Virtual Container Hosts Sizing Guidelines

Sizing of virtual container hosts (VCHs) depends on the workload that you need to run. While deploying a VCH, consider the sizing guidelines and resources that are consumed by a VCH during boot.

Guidelines

Sizing of VCHs can be modifed by configuring resource pool limits. If a VCH requires more resources, or if it consumes too many resources, you can configure CPU and memory allocations on the VCH resource pool by using the different vic-machine configure --memory and --cpu options.

Remember the following points while configuring the options:

  • The image store exists directly on the datastore and the footprint is directly related to the images that have been downloaded.
  • The read/write layers of the container VM exist directly on the datastore within the VM folders and are based on redo logs and hence relate directly to the amount of data written.
  • Volumes exist on whichever datastore or NFS server that the volume store is configured for. These volumes are thin by default and the footprint relates to the amount of data written.
  • You can modify the resource pool live without stopping container VMs or restarting the endpoint VM via the vSphere UI.
  • Do not use the ESXi host client to edit a running endpointVM directly. Instead, use the the vCenter client or power off the endpointVM before editing.

    For more information, see VCH Does Not Initialize Correctly

vCenter maximums will apply for general scale, maximum configurations, and limitations. A single vCenter Server instance can have 25,000 powered-on VMs and 35,000 registered VMs. Make sure that the number of VMFS virtual disks (VMDKs) files associated with the VMs does not exceed the maximum permitted per datastore. For more information, see vSphere Configurations Maximums Tool.
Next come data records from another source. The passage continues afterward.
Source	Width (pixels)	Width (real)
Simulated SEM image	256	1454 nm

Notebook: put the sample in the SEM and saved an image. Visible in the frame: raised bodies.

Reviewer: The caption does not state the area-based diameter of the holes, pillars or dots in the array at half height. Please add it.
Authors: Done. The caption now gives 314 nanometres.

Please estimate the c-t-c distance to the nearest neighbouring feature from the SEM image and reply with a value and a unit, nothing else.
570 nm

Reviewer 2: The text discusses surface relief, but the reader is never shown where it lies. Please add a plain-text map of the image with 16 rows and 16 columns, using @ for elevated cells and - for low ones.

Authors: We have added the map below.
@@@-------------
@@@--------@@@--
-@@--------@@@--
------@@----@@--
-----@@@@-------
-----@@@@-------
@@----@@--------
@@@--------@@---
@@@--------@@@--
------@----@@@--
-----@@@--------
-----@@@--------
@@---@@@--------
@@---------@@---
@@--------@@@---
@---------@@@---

For information about modifying resource allocations for the VCH by using the options at deployment, see Virtual Container Host Compute Capacity and for modifying options after deployment, see Configure Running Virtual Container Hosts.

Resources Consumed

During boot, the minimum memory of the VCH endpoint VM is around 900 MB and it actively uses around 450MB for basic operations.

The scratch image size, which is the size of the filesystem that that supports the container filesystem for container VMs, defaults to 8GB. Since it is not possible to extend VMDKs that have parent disks, it is important to have a size that is large enough for the expected images for a specific VCH. For example, when a DB2 image is 50GB.

The endpoint VM CPU and memory can be modified by shutting down the endpointVM and editing the hardware specification. The CPU is primarily utilized for performing checksums of images as they are pulled, docker diff and copy operations, and NAT traffic forwarding to container VMs. The memory is used as a temporary filesystem for spooling images as they are downloaded and hence the endpointVM memory should be sufficient to hold the largest layers in an image.

The following list describes the resource consumption of container VMs with default memory 2 GB, 20s after boot. The resource consumption follows normal vSphere patterns of high active initially based on conservative assumptions, trending to actual active over time.

  • MemTotal: 2052880 kB
  • MemFree: 1932036 kB
  • MemAvailable: 1906724 kB
  • Buffers: 200 kB
  • Cached: 71768 kB
  • SwapCached: 0 kB
  • Active: 11108 kB
  • Inactive: 69260 kB
  • Active(anon): 10652 kB
  • Inactive(anon): 68320 kB

NOTE: When you a run a VCH in debug mode, it increases overhead as there is significantly more string-copying occurring.